Integrate Automated QDQ placement tool - Part 2 #702

willg-nv · 2025-12-17T06:29:51Z

What does this PR do?

Type of change: new feature

Overview: This PR integrate automated Q/DQ placement tool to ModelOpt. This PR is 2/4 parts of the cahnges.

Part 1: #701
Part 2: #702
Part 3: #703
Part 4: #704

This PR contains the following changes:

Implement RegionPattern to represent the topology structure of Regions. InsertionPoints are also defined on RegionPattern. Regions with same pattern are optimized at the same time
Implement RegionSearch class to divide ONNX graph into small regions
RegionSearch python file also provides an entry point to print out the region structures.
Unit tests for new classse.

Usage

python -m modelopt.onnx.quantization.autotune.region_search --model model.onnx --verbose

Example output:

    ├─ Region 212 (Level 0, Type: COMPOSITE)
    │  ├─ Direct nodes: 0
    │  ├─ Total nodes (recursive): 9
    │  ├─ Children: 1
    │  ├─ Inputs: 3 tensors
    │  │    - xxx
    │  │    - xxx
    │  │    - xxx
    │  └─ Outputs: 1 tensors
    │       - xxx
    │
    │  Child regions:
    │
      ├─ Region 209 (Level 2, Type: LEAF) 
      │  ├─ Direct nodes: 9
      │  ├─ Total nodes (recursive): 9
      │  ├─ Children: 0
      │  ├─ Inputs: 11 tensors
      │  │    - xxx

Testing

Implemented unit tests for new classes. All unit tests could get pass locally.

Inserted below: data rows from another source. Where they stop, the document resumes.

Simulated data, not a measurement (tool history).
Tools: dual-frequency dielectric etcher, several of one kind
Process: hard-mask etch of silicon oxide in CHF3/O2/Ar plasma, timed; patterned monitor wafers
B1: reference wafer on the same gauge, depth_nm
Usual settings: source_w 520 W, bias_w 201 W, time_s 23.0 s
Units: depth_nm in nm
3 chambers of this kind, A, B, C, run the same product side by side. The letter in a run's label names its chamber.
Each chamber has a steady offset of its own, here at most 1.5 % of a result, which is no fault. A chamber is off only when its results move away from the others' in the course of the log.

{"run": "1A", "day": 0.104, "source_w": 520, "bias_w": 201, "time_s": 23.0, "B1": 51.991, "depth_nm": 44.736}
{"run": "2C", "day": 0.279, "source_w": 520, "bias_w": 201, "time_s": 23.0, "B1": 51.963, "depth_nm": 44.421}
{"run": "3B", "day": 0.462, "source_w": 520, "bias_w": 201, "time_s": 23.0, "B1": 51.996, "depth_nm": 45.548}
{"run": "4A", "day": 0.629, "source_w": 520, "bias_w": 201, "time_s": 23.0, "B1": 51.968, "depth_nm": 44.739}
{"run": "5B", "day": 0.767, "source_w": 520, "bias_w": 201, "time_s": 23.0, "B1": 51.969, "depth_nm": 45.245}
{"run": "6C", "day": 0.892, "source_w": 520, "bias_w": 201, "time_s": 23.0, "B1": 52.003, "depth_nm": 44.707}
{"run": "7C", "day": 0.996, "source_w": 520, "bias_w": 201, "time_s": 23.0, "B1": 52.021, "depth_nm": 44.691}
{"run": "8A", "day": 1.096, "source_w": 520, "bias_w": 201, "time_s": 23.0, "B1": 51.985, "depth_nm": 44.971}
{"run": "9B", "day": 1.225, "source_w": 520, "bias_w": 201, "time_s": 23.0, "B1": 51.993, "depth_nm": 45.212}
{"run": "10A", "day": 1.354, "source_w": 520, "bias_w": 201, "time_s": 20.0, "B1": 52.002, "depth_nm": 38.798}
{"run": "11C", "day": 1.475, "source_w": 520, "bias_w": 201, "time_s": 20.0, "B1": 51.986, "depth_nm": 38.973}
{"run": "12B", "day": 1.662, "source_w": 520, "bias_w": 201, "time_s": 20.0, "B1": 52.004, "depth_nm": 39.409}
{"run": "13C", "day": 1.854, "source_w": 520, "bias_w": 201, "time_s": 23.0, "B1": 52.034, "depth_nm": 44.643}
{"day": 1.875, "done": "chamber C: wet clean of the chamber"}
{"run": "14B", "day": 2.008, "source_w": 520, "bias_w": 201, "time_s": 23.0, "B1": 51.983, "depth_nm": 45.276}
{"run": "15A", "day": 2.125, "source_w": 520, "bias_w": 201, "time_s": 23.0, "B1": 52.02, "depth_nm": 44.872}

Before your PR is "Ready for review"

Make sure you read and follow Contributor guidelines and your commits are signed.
Is this change backward compatible?: Yes
Did you write any new necessary tests?: Yes
Did you add or update any necessary documentation?: No, document change will be in part 4.
Did you update Changelog?: No. Change log will be included in part 4.

Additional Information

copy-pr-bot · 2025-12-17T06:29:55Z

This pull request requires additional validation before any workflows can run on NVIDIA's runners.

Pull request vetters can view their responsibilities here.

Contributors can view more details about this message here.

willg-nv · 2025-12-22T01:47:10Z

Hi @ajrasane , could you help me review this PR, thanks!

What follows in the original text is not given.